The Pound Euro exchange rate could be on track to see losses this week if Friday’s highly anticipated Brexit speech disappoints investors. Meanwhile, Euro traders will be keeping an eye on Markit’s upcoming Eurozone PMIs.
GBP EUR has seen mixed movement since markets opened on Monday. The pair began the week trending at around 1.1377 and after dipping to a low of 1.1247 on Tuesday the pair recovered above 1.13 again.
Pound (GBP) Sturdies Ahead of Key Brexit Speech
Amid a lack of highly influential UK data on Thursday, investors adjusted positions on the Pound and awaited the upcoming key Brexit speech.
News that Britain’s public deficit had dropped 18% year-on-year, to £5.7b, was generally optimistic and made it the smallest August deficit since 2007. Sterling still saw mixed trade however.
On Friday, UK Prime Minister Theresa May will be holding a major Brexit speech in Florence, the capital city of the Italian region of Tuscany.

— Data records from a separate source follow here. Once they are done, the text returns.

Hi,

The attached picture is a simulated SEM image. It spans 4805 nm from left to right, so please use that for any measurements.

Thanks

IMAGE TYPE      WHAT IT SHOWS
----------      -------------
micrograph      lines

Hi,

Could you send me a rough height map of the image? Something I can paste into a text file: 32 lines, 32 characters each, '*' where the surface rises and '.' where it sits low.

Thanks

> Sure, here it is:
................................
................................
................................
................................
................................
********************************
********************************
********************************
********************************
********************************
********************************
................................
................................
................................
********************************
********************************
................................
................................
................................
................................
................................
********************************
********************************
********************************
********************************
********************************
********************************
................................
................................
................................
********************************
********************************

Some commentators have called the current state of Brexit negotiations a ‘deadlock’, and this speech is being seen as the best opportunity to break it and help negotiations to proceed.
May will be giving an update on Brexit negotiations thus far, and many expect her to discuss or even make some kind of indication on what Britain is willing to pay towards the UK-EU divorce bill.
Reports have emerged that the speech would include an ‘open and generous’ offer to the EU. As a result, markets have been anxious about how exactly the upcoming speech could impact Brexit negotiations and the long-term Pound outlook.
During Wednesday’s session, the Pound outlook was boosted by a strong UK retail sales report.
As retail sales beat expectations in every major print this bolstered hopes that Britain’s economy would be able to support tighter monetary policy from the Bank of England (BoE) in the foreseeable future.
As a result, if Friday’s Brexit speech impresses investors, Sterling could surge as hopes rise about a more hawkish BoE and a more optimistic Brexit outlook.
Euro (EUR) Investors Anticipate PMI Projections
Recent Eurozone data has not been enough to improve the Euro outlook.
Investors already widely expect the European Central Bank (ECB) to begin unwinding its aggressive quantitative easing (QE) scheme over the coming months.
For now, the long-term question for the Eurozone economy and the ECB is how long it will take before Eurozone inflationary pressures are strong enough to support tighter policies like higher interest rates.
ECB officials have recently indicated that policy would need to remain accommodative in order to counter subdued inflation as well as the strength of the Euro itself.
As a result, Euro bullishness has cooled and it would likely take a surprisingly strong influential dataset or a fresh hawkish ECB statement to encourage more buying.
The latest Eurozone ecostats have helped the shared currency to remain relatively buoyant though.
ZEW’s German economic sentiment surveys and Germany’s latest PPI results both beat expectations. The Netherlands’ unemployment rate unexpectedly improved in August too, from 4.8% to 4.7%.
The more long-term Euro outlook could be influenced by major Eurozone news in the coming sessions however. If Friday’s September PMI projections from Markit impress, this could increase hopes that the Eurozone economy will continue to recover at a strong pace.
This Sunday’s upcoming German federal election could also influence the Euro outlook if its result surprise in some way, though it’s expected German Chancellor Angela Merkel will win a fourth term.
Key preliminary inflation data for September will begin to come in next week, which could give Euro traders a stronger indication of how price pressures are shifting.
GBP EUR Interbank Rate
At the time of writing this article, the Pound Euro exchange rate trended in the region of 1.1330. The EUR GBP exchange rate traded at around 0.8822.